Advanced extraction
Overview
Advanced extraction settings are optional rules for identifying and extracting concepts in text.
Rules are arbitrarily complex conditions on the attributes of text tokens: when the condition is satisfied, the rule is triggered. It is sufficient that at least one of the possible n rules is triggered for the extraction to take place.
As for the labels, the extraction of mentions of the concept due to rules is canceled if kill lists are triggered by the same scope (for example, the same sentence) in which mentions were found.
You manage advanced extraction rules in the Advanced extraction tab of the Edit concept panel.
Create
To create a new rule:
- If it's the first rule, select Create rule near the center of the page.
-
If other rules are already defined, select the plus button under Advanced extraction rules.
Note
If you are editing an existing rule, first select Back to the left of the rule name to return to the list of rules.
The Create rule dialog appears. Enter the name of the rule and select Save. The system chooses a name for the rule if you omit it: the focus goes to the rule editor.
Info
Multiple rules are implicitly combined with the Boolean OR operator: it's enough that one of them is triggered to achieve their effect.
Define
You define a rule in the editor which opens automatically in the Advanced extraction tab of the Edit concept panel after you create a new rule or when you edit an existing rule.

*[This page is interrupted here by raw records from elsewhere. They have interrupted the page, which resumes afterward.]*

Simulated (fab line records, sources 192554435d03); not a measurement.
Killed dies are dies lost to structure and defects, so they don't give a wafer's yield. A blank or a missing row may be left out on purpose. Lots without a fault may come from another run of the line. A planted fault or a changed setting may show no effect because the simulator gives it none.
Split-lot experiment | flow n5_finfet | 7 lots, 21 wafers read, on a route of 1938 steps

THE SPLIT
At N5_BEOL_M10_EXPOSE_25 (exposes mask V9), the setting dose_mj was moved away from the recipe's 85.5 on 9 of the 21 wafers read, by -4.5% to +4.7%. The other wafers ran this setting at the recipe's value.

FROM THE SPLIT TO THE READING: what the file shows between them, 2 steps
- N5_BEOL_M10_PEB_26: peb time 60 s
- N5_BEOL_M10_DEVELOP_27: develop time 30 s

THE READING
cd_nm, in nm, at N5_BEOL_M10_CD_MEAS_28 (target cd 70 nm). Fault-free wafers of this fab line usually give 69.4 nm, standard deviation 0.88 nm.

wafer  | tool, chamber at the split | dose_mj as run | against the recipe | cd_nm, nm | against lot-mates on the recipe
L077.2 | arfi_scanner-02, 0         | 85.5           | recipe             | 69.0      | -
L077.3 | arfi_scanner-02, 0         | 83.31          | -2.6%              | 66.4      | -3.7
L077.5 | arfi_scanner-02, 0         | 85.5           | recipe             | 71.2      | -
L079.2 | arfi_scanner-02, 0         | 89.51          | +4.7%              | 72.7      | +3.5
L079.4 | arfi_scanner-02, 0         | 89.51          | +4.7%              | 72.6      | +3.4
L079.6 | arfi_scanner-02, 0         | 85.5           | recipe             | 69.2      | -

The scope of the rule is the text extension within which the condition is checked. It can be a clause, one or more consecutive sentences or an entire paragraph.
Choose the scope from Rule scope. In the case of sentences you must also specify how many by setting Multiplier.
The body of the rule is its condition which is made up of operands combined by operators. An operand can be one or more of:
- Another taxonomy concept alone or a whole sub-tree of concepts
- A rule concept
- A rule concept entity
Note
As stated above, you are free to reference rule concept entities in the rule, so it is not mandatory to group rule concept entities into rule concepts and then use rule concepts in rules.
Hence consider using rule concepts only when you need to reference the same set of rule concept entities in the advanced extraction rules of multiple concepts.
If an operand consists of multiple elements, these elements are implicitly combined with each other with the Boolean operator OR.
- To define an element of an operand, type at least two characters in the Select field: all the taxonomy concepts, rule concepts and rule concept entities with matching names will be listed and you can choose the one you are interested in from the list.
- If you want to use any concept in a sub-tree, after you choose a taxonomy concept check Include subentities on the right of it.
- To delete an element of an operand, select the X icon to the right of it.
- To add an element, select the plus button above the first element of the operand: a new Select field appears, proceed as above to fill it.
After defining an operand, you can choose the operator that links it to any subsequent operand. The operator is chosen from the button panel under the operand and once the choice has been made:
- The button panel is replaced by the chosen operator.
- The visual builder of the new operand appears below the operator.
To go back to the operator choice, select the operator name.
Note
The DISTANCE operator has two parameters, Min and Max, which represent the minimum and maximum distance between the text tokens corresponding to the two operands.
The rule is automatically saved after each change.
If at least two operands are defined, to delete one, select the trash bin icon to the right of the operand name.
Set rules as alternative to labels
To ignore concept labels and only use the rules to identify—and, possibly, extract—mentions of the concept, turn on Rule extraction only.
In this mode all labels are ignored, and basic extraction settings are ignored too.
Edit
To edit an existing rule select the pencil icon to the right of the rule strip inside the list of rules.
Note
If you are already editing a rule, select Back to the left of the rule name to return to the list of rules.
Inspect
The INSPECTOR panel, on the right edge of the page, contains two tabs:
- Guide: a guide to scopes and operators
- Inspector: contextual information about the item selected in the adjacent panel, possibly with navigation shortcuts
To toggle the INSPECTOR panel select the expand and collapse icons at the top of the panel.
Delete
To delete a rule select the trash bin icon to the right of the rule strip inside the list of rules.